APPEL d'un jugement de la Cour d'Appel de la Colombie-Britannique, mettant de côté une sentence de détention préventive. Appel rejeté, le Juge en Chef Taschereau et le Juge Martland étant dissidents.

APPEAL from a judgment of the Court of Appeal for British Columbia, setting aside a sentence of preventive detention. Appeal quashed, Taschereau C.J. and Martland J. dissenting.

W. G. Burke-Robertson, Q.C., for the appellant.

Angus Carmichael, Q.C., for the respondent.

The judgment of Taschereau C.J. and of Martland J. was delivered by

MARTLAND J. (dissenting):—This is an appeal, brought by the Crown, pursuant to leave granted by this Court, from a judgment of the Court of Appeal for British Columbia, which reversed the decision of a magistrate, who had imposed a sentence of preventive detention on the respondent pursuant to s. 660 of the Criminal Code, which provides:

660. (1) Where an accused has been convicted of an indictable offence the court may, upon application, impose a sentence of preventive detention in lieu of any other sentence that might be imposed for the offence of which he was convicted or that was imposed for such offence, or in addition to any sentence that was imposed for such offence if the sentence has expired, if

(a) the accused is found to be an habitual criminal, and

(b) the court is of the opinion that because the accused is an habitual criminal, it is expedient for the protection of the public to sentence him to preventive detention.

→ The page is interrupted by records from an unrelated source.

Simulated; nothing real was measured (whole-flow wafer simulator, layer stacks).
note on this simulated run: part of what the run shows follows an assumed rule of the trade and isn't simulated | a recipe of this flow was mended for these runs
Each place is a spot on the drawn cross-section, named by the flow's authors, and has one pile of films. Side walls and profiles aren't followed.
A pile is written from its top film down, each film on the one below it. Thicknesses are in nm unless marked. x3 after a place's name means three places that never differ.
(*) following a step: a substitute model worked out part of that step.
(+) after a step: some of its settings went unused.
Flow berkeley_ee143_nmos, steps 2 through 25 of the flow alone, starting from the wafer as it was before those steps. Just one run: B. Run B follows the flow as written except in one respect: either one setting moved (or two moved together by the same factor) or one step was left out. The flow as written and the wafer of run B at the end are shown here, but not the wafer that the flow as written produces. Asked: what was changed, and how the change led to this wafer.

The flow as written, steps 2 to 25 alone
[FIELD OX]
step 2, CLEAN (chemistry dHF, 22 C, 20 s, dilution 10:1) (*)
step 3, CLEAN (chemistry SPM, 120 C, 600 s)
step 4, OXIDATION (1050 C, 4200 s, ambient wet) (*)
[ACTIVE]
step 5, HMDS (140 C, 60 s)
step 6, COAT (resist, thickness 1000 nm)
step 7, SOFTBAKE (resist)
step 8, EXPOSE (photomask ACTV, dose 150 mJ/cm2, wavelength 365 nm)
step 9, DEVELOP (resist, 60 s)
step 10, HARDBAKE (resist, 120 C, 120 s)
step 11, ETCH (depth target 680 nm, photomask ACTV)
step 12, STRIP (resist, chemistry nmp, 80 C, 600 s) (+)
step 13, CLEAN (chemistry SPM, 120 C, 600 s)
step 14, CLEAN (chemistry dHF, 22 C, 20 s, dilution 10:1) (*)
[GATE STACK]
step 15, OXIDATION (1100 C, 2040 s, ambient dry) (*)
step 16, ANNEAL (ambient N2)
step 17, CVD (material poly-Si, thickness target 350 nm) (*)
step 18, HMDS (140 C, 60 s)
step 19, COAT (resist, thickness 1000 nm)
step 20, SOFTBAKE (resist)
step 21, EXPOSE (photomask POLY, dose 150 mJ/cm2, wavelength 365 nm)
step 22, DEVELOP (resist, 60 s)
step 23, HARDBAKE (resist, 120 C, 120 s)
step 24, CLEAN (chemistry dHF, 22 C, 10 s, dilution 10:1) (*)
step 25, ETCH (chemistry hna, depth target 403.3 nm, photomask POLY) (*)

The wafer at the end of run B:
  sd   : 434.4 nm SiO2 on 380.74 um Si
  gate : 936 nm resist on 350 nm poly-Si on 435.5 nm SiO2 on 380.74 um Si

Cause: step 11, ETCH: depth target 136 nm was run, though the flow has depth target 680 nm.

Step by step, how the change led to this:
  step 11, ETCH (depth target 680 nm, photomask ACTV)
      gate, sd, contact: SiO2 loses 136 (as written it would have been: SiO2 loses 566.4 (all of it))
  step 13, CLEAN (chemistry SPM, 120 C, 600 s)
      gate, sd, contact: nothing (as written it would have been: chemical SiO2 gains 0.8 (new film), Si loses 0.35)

(2) For the purposes of subsection (1), an accused is an habitual criminal if

(a) he has previously, since attaining the age of eighteen years, on at least three separate and independent occasions been convicted of an indictable offence for which he was liable to imprisonment for five years or more and is leading persistently a criminal life, or

(b) he has been previously sentenced to preventive detention.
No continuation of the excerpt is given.